I first have to admit that I am 100% not the target audience for this book. In fact, I would never have picked it up, except that it came in my gigantic doorstop sized collection of books by M.F.K. Fisher (The Art of Eating, which collects Serve It Forth, Consider The Oyster, How To Cook A Wolf, The Gastronomical Me, and An Alphabet for Gourmets). It is, as you may have guessed, an entire book about oysters.
The book is short (only about 60 pages in my edition), and about half recipes, and half discussion of oysters. The recipes are of necessity limited in scope and number. After all, there is only so much that you can do with an oyster. You can bake it, boil it, batter and fry it, turn it into soup, and make stuffing with it. And of course you can open and eat it raw, which is the course that Fisher advocates.
I will just own up and admit that I don't really care for oysters. Or clams, actually. I don't like the rubbery texture. I'm not actually sure why anyone DOES like the rubbery texture, but I have learned to accept the fact that clearly people do.
If Consider The Oyster suffers from a lack of things that can be done with oysters, it benefits from M.F.K. Fisher's gift for writing. Despite the fact that I don't like oysters, have no interest in oysters, and am incredibly unlikely to ever need a recipe for oysters, I read the entire thing. Partly because I was hoping to figure out why people like the damned things.

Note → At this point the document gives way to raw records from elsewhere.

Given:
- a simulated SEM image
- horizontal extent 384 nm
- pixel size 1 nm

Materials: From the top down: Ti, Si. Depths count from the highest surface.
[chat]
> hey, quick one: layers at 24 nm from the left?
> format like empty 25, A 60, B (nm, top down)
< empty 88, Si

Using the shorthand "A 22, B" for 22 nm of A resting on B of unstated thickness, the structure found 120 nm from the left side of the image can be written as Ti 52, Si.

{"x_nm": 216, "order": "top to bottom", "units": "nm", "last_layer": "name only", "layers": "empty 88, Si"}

We may as well talk about the sex connection now. Fisher's description of oysters could fairly be called "voluptuous," and of course they are also widely renowned as an aphrodisiac. Presumably this is a form of magical thinking which results from the similarity between an oyster and the female anatomy. (I have always thought this connection was both revolting and horribly unfair, since oysters are both cold and rubbery. How is that a compliment?)
M.F.K. Fisher was bisexual, and some biographers have seen fit to draw dotted lines between Fisher's love for oysters, and her relationships with women. Is that fair? Or even reasonable? I can't say - I have only read it third hand as a cited source, "so and so said in their biography of Fisher that…" Maybe it is less insulting in context. Hard to say.
Although admittedly, Fisher relishes talk about the oyster's fluid understanding of gender. (All oysters begin life as males, but some of them become female later in life.) Is Fisher talking about her own perception of gender? Is she having a coded discussion about bisexuality and gender roles in modern society? It made me wish that Fisher had been born later in the history of the world, because constantly having to read between the lines can be tiresome.
Regardless of all of the above, if you like oysters even a little (which is to say, more than I do), then Consider The Oyster should be mandatory reading for you. I enjoyed it, which means that someone who actually likes oysters can't help but like it.